That then runs into Newburgh's theorems:

Two theorems on dissipative energy losses in capacitor systems Ronald Newburgh 2005 Phys. Educ. 40 370-372 doi:10.1088/0031-9120/40/4/008 "Abstract. This article examines energy losses in charge motion in two capacitor systems. In the first charge is transferred from a charged capacitor to an uncharged one through a resistor. In the second a battery charges an originally uncharged capacitor through a resistance. Analysis leads to two surprising general theorems. In the first case the fraction of energy dissipated in the resistor depends solely on the ratio of the two capacitances. The values of the original charge and the resistance play no role. In the second case half of the energy supplied by the battery is dissipated and half is stored in the capacitor. The values of the battery emf and the resistance play no role."

I seem to recall that Newburgh's theorems can be bypassed by using a large inductance to limit the charging current. Perhaps a clever engineer can figure out how to use the inherent inductance of one of the motors to provide that ballast.

John

And another calculation gives an answer of 80%? Makes me very confident of the accuracy.

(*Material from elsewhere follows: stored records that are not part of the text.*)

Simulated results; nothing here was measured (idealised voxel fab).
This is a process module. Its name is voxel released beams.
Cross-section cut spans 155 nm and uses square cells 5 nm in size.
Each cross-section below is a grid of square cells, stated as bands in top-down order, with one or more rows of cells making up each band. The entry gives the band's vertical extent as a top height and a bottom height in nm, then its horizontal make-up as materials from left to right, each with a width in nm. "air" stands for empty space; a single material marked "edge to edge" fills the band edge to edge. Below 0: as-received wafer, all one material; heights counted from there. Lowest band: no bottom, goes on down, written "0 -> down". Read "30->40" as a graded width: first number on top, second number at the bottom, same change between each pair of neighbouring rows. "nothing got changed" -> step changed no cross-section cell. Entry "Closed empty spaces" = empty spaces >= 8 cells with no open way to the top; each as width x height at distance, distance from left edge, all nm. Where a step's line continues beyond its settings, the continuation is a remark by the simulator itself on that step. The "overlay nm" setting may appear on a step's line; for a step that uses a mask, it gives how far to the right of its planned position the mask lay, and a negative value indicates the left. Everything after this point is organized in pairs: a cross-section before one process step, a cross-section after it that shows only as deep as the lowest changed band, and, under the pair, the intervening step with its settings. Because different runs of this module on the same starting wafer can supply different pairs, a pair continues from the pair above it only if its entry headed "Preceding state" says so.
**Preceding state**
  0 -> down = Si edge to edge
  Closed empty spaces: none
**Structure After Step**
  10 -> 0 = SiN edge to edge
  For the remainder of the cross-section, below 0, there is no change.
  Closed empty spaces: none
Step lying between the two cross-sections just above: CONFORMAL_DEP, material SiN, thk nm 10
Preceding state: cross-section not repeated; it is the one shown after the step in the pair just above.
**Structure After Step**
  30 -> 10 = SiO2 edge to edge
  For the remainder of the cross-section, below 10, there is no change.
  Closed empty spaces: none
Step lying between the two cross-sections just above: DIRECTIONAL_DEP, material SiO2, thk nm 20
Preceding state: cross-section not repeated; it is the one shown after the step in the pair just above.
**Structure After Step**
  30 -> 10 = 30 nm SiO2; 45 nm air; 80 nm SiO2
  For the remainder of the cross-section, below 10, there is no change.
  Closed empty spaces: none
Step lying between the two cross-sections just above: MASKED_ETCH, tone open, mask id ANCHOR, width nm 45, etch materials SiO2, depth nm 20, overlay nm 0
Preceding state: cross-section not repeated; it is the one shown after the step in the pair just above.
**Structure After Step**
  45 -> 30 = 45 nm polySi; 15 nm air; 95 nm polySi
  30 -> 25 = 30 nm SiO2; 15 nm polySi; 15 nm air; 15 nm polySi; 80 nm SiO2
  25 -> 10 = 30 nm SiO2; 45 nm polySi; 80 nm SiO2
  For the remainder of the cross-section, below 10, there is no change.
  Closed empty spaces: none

I had earlier heard of estimates in the 80% range (from theory), so this sounds good to me. I would also assume that it depends somewhat on driving style. Locking brakes does not provide good efficiency. I believe all the hybrids have hydraulic backup, don't they?

Maybe at some EE correspondence school in outer Elbonia, but not anywhere creditable. Most capacitors are nearly 100% efficient at low frequency and moderate charge/discharge rates, I have no idea where you came up with some "proof" that no more than half can be recovered. Even in very stressing conditions, such as advanced dielectric capacitors under high discharge rates (pulsed power systems, for example) you can get well over 90% of the energy back out of a capacitor. If you're losing energy in a capacitor, then the capacitor was poorly selected for the application- such as using an electrolytic cap at radio frequencies or higher.

Batteries are indeed a different story, though. I agree that current hybrids are probably achieving well below 50%.

It depends on how fast you decelerate.

Energy from an emergency stop is not worth it.

But if you only have to decelerate a bit to take a turn and you start breaking in time then you can get most of the energy back.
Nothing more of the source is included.